French President Emmanuel Macron has called an urgent national security meeting on Thursday, 22 July, two days after Macron’s phone number was reported to be on the list of potential Pegasus spyware targets.
Gabriel Attal told France Inter radio, "The president is following this subject closely and takes it very seriously," news agency AFP reported.
He added that the meeting would be "dedicated to the Pegasus issue and the question of cybersecurity".
Telephone numbers linked to at least 14 world leaders, including French President Emmnuel Macron and Pakistani Prime Minister Imran Khan, were among the potential Pegasus spyware targets, reported The Wire on Tuesday, 20 July.

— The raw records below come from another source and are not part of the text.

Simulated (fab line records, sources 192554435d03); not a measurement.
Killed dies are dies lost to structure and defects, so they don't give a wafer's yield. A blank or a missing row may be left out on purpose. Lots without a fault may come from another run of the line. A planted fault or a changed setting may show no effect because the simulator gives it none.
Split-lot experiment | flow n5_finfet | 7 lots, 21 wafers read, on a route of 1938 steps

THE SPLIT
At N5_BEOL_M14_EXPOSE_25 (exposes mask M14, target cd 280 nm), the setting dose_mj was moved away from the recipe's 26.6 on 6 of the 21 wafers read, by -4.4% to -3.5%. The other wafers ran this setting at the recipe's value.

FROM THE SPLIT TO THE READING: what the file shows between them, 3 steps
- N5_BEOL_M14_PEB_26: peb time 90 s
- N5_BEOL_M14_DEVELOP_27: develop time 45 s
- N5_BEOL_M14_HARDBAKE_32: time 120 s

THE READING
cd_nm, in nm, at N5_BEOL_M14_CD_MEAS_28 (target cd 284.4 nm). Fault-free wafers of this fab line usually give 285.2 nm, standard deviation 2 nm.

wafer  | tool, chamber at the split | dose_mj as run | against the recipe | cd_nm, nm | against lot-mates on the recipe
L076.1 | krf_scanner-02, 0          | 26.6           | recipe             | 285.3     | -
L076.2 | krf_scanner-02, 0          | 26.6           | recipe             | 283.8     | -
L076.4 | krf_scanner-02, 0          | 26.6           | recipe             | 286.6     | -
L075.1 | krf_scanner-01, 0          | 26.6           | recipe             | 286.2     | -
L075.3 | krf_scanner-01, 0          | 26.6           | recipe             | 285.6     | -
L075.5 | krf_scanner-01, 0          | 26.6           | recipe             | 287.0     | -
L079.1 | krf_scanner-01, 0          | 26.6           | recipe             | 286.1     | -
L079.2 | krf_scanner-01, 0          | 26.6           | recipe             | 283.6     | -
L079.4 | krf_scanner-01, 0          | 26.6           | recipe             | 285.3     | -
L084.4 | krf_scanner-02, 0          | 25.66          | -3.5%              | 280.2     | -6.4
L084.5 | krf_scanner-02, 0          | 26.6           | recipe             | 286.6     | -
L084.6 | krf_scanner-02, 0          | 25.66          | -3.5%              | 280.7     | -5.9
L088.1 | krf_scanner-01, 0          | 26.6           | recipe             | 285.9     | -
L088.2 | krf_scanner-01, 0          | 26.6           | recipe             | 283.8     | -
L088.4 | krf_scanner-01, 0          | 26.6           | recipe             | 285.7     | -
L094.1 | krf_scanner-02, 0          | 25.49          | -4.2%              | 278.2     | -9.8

Though it has not been established if an attempted or successful hacking had taken place, as Macron’s phone has not yet been forensically analysed, evidence of an attempted hacking, allegedly originating in Morocco, was found on the device of former environment minister Francois De Rugy.
De Rugy on Tuesday, demanded Morocco to provide "explanations to France, to the French government and individuals like me, who was a member of the French government when there was an attempt to hack and access the data on my mobile phone", AFP reported.
Macron Was Not a Target: NSO Group
Denying that Macron was a target, Chaim Gelfand, chief compliance officer at NSO Group, told Israeli television network i24 on Wednesday, 21 July, we can “specifically come out and say for sure that the president of France, Macron, was not a target”.
However, NSO had earlier maintained that it does not operate the systems that it sells to vetted government customers and neither does it claim to have access to the data of its customers’ targets.
Meanwhile, a source close to Macron said on Wednesday, that Macron uses several phones which were "regularly changed, updated and secured".
Reportedly, French ally Morocco, also targeted several journalists in France. As the Pegasus revelations continue, prosecutors in Paris have opened a probe following complaints from investigative website Mediapart and the satirical newspaper Le Canard Enchaine, AFP reported.
Denying such claims, Morocco said it "never acquired computer software to infiltrate communication devices".
In a statement to Le Monde, Macron’s office stated, “some French victims have already announced they would file complaints and legal investigations will, therefore, be launched”.
The leaked list of names was provided to The Wire and 15 other international news organisations by France-based media non-profit, Forbidden Stories and Amnesty International, as part of a collaborative investigation called the 'Pegasus Project'.